Warehouse lowers annual profit, dividend forecast on weaker trading

Warehouse Group lowered its forecasts for annual profit and dividends after New Zealand’s largest listed retailer posted weaker first-half earnings as its Red Sheds and Noel Leeming units missed expectations.

Full-year adjusted net profit, which excludes one-time items and is the basis for dividend payments, will be between $52 million and $56 million, down from $60.7 million a year earlier, it said in a statement. The company lowered its full-year dividend forecast to 16 cents per share, down from its previous forecast of 19 cents, which it paid last year.

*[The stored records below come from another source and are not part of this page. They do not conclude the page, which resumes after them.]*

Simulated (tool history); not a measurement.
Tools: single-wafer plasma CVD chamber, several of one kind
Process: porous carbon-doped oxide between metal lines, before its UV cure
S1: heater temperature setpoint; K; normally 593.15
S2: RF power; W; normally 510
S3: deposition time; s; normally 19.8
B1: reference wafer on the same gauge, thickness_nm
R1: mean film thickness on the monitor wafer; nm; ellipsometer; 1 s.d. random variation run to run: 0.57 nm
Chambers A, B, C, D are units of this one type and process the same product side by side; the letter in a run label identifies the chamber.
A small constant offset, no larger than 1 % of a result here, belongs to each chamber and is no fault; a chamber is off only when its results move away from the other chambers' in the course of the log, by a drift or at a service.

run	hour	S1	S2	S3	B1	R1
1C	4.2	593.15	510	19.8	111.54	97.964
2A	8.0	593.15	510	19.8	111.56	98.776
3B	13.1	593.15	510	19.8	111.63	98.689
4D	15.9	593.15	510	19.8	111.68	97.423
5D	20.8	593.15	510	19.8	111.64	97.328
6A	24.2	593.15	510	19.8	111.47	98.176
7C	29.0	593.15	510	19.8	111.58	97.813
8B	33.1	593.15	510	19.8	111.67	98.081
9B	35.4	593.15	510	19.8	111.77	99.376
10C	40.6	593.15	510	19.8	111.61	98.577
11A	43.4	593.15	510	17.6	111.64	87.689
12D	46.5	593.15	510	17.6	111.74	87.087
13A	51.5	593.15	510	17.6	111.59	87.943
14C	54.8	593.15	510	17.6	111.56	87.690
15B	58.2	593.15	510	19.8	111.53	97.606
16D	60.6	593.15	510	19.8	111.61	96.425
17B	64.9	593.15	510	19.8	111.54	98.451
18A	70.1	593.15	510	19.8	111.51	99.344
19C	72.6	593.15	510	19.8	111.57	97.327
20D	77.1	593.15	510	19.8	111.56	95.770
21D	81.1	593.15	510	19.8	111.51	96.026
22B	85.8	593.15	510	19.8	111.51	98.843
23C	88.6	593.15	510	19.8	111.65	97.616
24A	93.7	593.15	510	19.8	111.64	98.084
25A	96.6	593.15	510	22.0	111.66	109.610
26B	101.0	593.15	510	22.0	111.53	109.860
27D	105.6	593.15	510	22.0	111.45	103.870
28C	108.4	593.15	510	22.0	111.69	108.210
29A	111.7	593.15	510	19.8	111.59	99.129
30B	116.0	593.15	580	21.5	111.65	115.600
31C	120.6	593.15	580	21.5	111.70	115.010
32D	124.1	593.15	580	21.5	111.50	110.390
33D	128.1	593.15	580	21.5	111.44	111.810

Warehouse shares are rated an average ‘sell’ and have shed 19 percent of their value over the past year as analysts and investors say they want the company to start producing profit growth after the retailer spent hundreds of millions of dollars overhauling stores and buying new businesses the past few years. The retailer today posted a 19 percent drop in adjusted first-half profit to $37.2 million, in line with its forecast.

“While the board recognise that the half was challenging in many respects, strategically a strong base has been built for the future, with the priority now to deliver a satisfactory return on the investments made,” said chairman Ted van Arkel.

The company will pay a first-half dividend of 11 cents per share on April 16, representing 102.5 percent of adjusted net profit.

In order to invest in its business to drive future earnings, the company last year cut its dividend payout ratio to between 75-85 percent of adjusted profit, from a previous policy of 90 percent of adjusted profit. To provide certainty for shareholders, it said the policy would be phased in over two years when a minimum dividend of 19 cents per share would be paid.

Warehouse today said the dividend policy for future periods will be reviewed against its business plan for the 2016 financial year and announced with its full year results.